I was hanging out the other evening, doing my usual thing, talking to people, getting to know people, building relationships. Well, that all sounds very church-plenty, and all of that was true, but let’s be honest: I was having fun.

Anyway, I started talking to someone, a person I know to be a person of faith, and she wasn’t in a good place. At one point during our conversation she just said, “I hate God. Do you ever hate God?”

I wish I could say that was a tough question. I wish I could engage my theological education and religious experience to say that God is above that, or beyond that, or… something. But the truth is that it’s an easy question.

Yes. Sometimes I hate God.

Don’t get me wrong. There are a million thing in my life that I wish were different, and none of them are God’s fault. God didn’t make my choices. God didn’t create my circumstances. God didn’t cause me to lose a friend, or give my mother the pneumonia that took her from me. God doesn’t operate that way.

And that’s why I sometimes hate God.

Because God could operate that way. Because I believe in the power of God, and I know that God could do it, if God chose to.

No, I didn’t blame God for my mother’s death. I was not angry at God for that. It was a circumstance of the world, and my mother was unlucky enough to get caught up in it. No, I didn’t blame God when I had to drop out of college and give up on a few of my dreams. That was just more world circumstance, and a financial puzzle we couldn’t unravel.

But I know God is a God of good, a God of love, and I look around the world and I see… terror. Fear. Injustice. Hatred.

That same night, in that same place, well, there are words I won’t even quote. I won’t give them air, or put them in print. But at that same place that same night someone I’ve never met before in my life, someone to whom I am an utter stranger, used one of those words to describe another patron there while talking to me. And it’s not the first time since I’ve lived here that someone has done that exact thing.

Hatred. Prejudice. Injustice. I see these things, and I know they are not God’s creations, but neither are they God’s will for our world. And God is a God of love. A God of goodness.

God is a God of redemption.

So why, God, why won’t you redeem this?

And so, yes, sometimes I hate God. I can’t help it. There is so much in this world that needs redemption, and, like many of us, I’m so tired of waiting.

But maybe, maybe, what I’m really angry about is that it’s not God’s job to fix this.

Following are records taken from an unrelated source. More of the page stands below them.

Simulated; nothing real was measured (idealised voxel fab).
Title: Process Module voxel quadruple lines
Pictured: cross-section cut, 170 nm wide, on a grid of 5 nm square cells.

It’s ours. Yours and mine.

17 So if anyone is in Christ, there is a new creation: everything old has passed away; see, everything has become new! 18 All this is from God, who reconciled us to himself through Christ, and has given us the ministry of reconciliation; 19 that is, in Christ God was reconciling the world to himself, not counting their trespasses against them, and entrusting the message of reconciliation to us. 20 So we are ambassadors for Christ, since God is making his appeal through us; we entreat you on behalf of Christ, be reconciled to God. 21 For our sake he made him to be sin who knew no sin, so that in him we might become the righteousness of God. ((The Holy Bible: New Revised Standard Version (Nashville: Thomas Nelson Publishers, 1989), 2 Co 5:17–21.))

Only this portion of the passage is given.